I recognize the voice from when I was four years old. I wonder how someone can go from being a ghoul to being DJ cool. It is a time when DJs on FM stations pick what music they play. There are no playlists. FM radio and especially WPLJ are front and center in my life. And Zacherley, who used to scare the bejeebers out of me as a child, now speaks to my soul.
Zacherley is so cool, he even gets to introduce the Grateful Dead when they play the Fillmore East in New York City in February 1970. You have to be cool to get a chance to do that, because The Fillmore is the center of the counterculture.

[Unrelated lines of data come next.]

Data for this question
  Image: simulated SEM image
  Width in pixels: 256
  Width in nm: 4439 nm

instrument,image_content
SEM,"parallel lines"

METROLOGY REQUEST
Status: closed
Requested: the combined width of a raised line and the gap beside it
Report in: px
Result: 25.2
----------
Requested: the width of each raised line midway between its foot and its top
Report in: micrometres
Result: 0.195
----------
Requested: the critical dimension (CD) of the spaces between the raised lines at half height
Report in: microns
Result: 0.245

In October 2016 at the age of 98, Zacherley dies not at the hands of some demon, but peacefully in bed. There is a huge writeup in the New York Times.
Zacherley and I went through a lot together though we didn't personally know one another. The world changed and we changed with it.
Without Zacherley, there never would have been an Elvira - Mistress Of The Dark, or Mystery Science Theater 3000 and who would have told me about bands like the Grateful Dead. And I too probably would have been different.
And now that I am old and somewhat monstrous in my appearance, I wonder if I frighten little children when I look at them. Looking back now on all those years, I can safely say Zacherley you were one of the highlights of my youth, whatever you are.
Who are The Grateful Dead?
Zacherley later became a DJ on WNEW FM in New York City. Those were the days indeed my friends.
Really great stuff, al
Little did you know my cousin and I too were big Zacherley fans. We made leaf stuffed dummies with our clothes and tossed them around. Read Monster Magazine and adopted TV commentary while watching other movies. Didn’t remember that he was a DJ on WPLJ!
The stories never stop. Neither does Mr. Al.